It would be almost comforting to say that it was the same old story. Unfortunately, the old story usually includes Great Britain beating Australia at Wembley - at least in the matches that do not carry final significance - and there was only the briefest period of play on Saturday when that plot line looked like being perpetuated.
It was not so much that Great Britain played badly. Looked at in isolation, some of the ball movement and general competence was well above the level of some of the embarrassing encounters with the same opposition. But there was definitely something missing. Perhaps the lack of atmosphere at a half-full Wembley had something to do with it, but there was no bite in a toothless British performance.
Nobody wants the national side to go out and try to knock heads off, but some more raw aggression would not have gone amiss. The players themselves certainly felt that afterwards, and their coach, Andy Goodway, gave a hint of what might be in store at Old Trafford and Elland Road when he said that his side "needed to test out the referee".
This is a fine line to tread. There have been times in recent memory, notably at Brisbane in 1988, when British sides have gone over the brink and become woefully undisciplined. There is a danger of being trapped in the "can't play, can't fight" syndrome.
The other problem is that, unlike New Zealand when they beat Australia in September, Britain does not really have that sort of player anymore. It would have been handy to have a forthright type, like Leeds' Barrie McDermott, available to tear into the Australians at Wembley and there was support in the players' bar afterwards for someone like Neil Cowie to be brought in for the second Test. With all due respect to the Wigan prop, that shows just how short of firepower the British game is at the moment.
Not that every player needed to take on board his full share of the collective self-reproach after the game. Paul Sculthorpe, always potentially dangerous in a wide-running role, had a fine game and Jason Robinson could not have done much more at full-back. Mick Cassidy worked himself to standstill in the second row and Paul Newlove, often justifiably criticised for a fluctuating level of commitment, had one of his most involved afternoons.

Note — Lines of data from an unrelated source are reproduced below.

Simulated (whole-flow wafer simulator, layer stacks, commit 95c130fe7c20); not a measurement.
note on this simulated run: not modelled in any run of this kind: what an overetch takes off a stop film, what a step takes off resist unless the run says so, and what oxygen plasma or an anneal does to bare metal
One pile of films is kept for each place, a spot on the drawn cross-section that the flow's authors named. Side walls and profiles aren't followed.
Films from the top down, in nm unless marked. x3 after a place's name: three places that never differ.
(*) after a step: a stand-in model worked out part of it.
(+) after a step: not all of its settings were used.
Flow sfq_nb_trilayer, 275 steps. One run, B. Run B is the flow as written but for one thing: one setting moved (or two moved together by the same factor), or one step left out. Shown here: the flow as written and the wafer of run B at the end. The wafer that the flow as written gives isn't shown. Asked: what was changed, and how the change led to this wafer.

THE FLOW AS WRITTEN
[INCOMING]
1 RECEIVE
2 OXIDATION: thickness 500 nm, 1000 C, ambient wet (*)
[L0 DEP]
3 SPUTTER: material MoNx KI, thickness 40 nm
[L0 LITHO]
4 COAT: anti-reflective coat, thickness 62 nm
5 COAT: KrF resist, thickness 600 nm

But for every qualified success there were a couple of disappointments. The front row failed to fire and Australia bossed the show in midfield. This was not the fault of Andy Farrell, who might be the best loose forward in the world, but is also Britain's best available stand-off. Playing him in that role at Wembley could be termed a success, but if Goodway was selecting a team in the same circumstances today he would surely be obliged to do the same thing again.
Bobbie Goulding performed rather better than might have been expected of a man who was not exactly in prime form when he last played, way back in August. But even at his most match-sharp, he does not have the running game to put a defence as good as Australia's on the back foot. An unpredictable live- wire like Sean Long would have been well worth having on the bench.
For the most part, though, Goodway cannot call on better players; he has to extract better performances from the ones he has, and that is an early and searching test of his credentials as an international coach.
It goes without saying that he would love to have a player like Laurie Daley at his disposal; any coach at any stage of the game's history would kill for such a talent. The Australian captain was superb. Maybe he did not have to work particularly hard for all three of his tries, but something looked bound to happen whenever he had the ball in his hands. He fulfils the main criterion for greatness by making it immediately look a different game when he has possession.
Daley's excellence should be no surprise, but there were other eye opening contributions from Australians who are not yet as well known to British audiences. Darren Lockyer, despite one error that allowed Robinson to score the try that sparked a short-lived British fight back, was magnificent at full-back. Gorden Tallis was the most damaging runner on the field, Ryan Girdler looked every inch a Test centre and the cumulative strain of stopping Wendell Sailor's incursions took its toll.
The veteran hooker, Steve Walters, recalled to the Australian side from reserve-team rugby in North Queensland, gave James Lowes a lesson in intelligent, incisive dummy-half play and was at the heart of his side's control of proceedings.
Lowes, such a powerful influence during Bradford's Super League-winning campaign, was one Britain's major let downs. But if the British pack needs some more mongrel in its make up for the second Test, as it most certainly does, then Lowes still has to be the prime candidate to provide it.
Yet Britain need more than that. They need the inspiration that was so conspicuously lacking at Wembley if this is set to develop into a depressingly one-sided Test series.
"We played badly, and we got badly beaten," said the British team manager, Phil Lowe. "If we played out of our skins we might just win." That is the scale of the challenge over the next two weekends.
GREAT BRITAIN: Robinson (Wigan); Hunte (St Helens), Radlinski (Wigan), Newlove (St Helens), Sullivan (St Helens); Farrell (Wigan), Goulding (St Helens); McDermott (Bradford), Lowes (Bradford), Broadbent (Sheffield), Joynt (St Helens), Cassidy (Wigan), Sculthorpe (Warrington). Substitutes used: McNamara (Bradford), Atcheson (Oldham), Morley (Leeds), Sampson (Castleford).
AUSTRALIA: Lockyer (Brisbane); Mullins (Canberra), Ettingshausen (Cronulla), Girdler (Penrith), Sailor (Brisbane); Daley (Canberra), Gower (Penrith); Stevens (Cronulla), Walters (North Queensland), Thorn (Brisbane), Adamson (Penrith), Tallis (Brisbane), Smith (Brisbane). Substitutes used: Kearns (Perth), Greenhill (Cronulla), Nagas (Canberra), Kimmorley (Hunter).